Paris, France


Paris developed as a major industrial center throughout the 19th century, though its manufacturing landscape differed significantly from the mill towns of northern England or the factory districts of other European cities. Rather than being dominated by massive textile mills or heavy industry, Paris’s industrial character was shaped by smaller-scale workshops, artisanal production, and specialized manufacturing. These enterprises were concentrated in working-class neighborhoods, particularly in the eastern and northeastern arrondissements where narrow streets were lined with furniture makers, metalworkers, garment producers, and craft trades. This pattern of distributed, small-scale industry reflected Paris’s role as a center of luxury goods production, fashion, and skilled trades rather than mass manufacturing.

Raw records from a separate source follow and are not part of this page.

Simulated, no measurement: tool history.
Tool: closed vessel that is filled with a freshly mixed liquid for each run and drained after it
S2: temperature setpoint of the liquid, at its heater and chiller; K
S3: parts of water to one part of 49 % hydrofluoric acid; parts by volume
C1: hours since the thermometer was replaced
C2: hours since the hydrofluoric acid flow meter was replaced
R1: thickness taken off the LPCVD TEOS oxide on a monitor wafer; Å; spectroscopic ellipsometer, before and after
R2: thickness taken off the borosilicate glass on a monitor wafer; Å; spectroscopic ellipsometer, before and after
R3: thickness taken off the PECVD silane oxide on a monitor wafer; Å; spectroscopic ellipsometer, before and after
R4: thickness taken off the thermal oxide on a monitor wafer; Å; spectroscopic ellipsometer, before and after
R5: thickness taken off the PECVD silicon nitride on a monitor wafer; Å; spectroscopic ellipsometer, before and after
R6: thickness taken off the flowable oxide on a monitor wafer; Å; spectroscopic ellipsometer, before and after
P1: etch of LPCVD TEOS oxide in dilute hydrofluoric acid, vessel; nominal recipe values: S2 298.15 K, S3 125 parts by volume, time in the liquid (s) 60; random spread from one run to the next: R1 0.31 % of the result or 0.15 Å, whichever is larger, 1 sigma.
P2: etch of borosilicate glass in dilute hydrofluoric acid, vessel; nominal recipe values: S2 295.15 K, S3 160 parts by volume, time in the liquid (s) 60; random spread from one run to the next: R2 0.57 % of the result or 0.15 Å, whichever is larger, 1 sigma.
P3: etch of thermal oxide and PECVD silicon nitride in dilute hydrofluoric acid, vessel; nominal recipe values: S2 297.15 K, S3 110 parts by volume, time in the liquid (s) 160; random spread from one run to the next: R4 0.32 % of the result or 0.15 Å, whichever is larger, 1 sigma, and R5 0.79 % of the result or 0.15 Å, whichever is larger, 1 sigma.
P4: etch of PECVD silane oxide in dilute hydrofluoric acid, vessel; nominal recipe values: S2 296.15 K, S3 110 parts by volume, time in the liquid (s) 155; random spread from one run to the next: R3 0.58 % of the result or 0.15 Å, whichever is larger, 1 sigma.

Alongside this artisanal landscape, Paris also developed larger industrial infrastructure that served the growing metropolis. The city’s railway network created industrial corridors with warehouses, depots, and freight facilities. The Seine served as an industrial artery with factories, storage facilities, and port infrastructure along its banks. Municipal services required substantial industrial buildings as well as facilities for gas production, water treatment, and other urban services. The late 19th and early 20th centuries saw the construction of purpose-built factories and industrial complexes on the city’s periphery, though Paris never developed the concentrated factory districts characteristic of purely industrial cities.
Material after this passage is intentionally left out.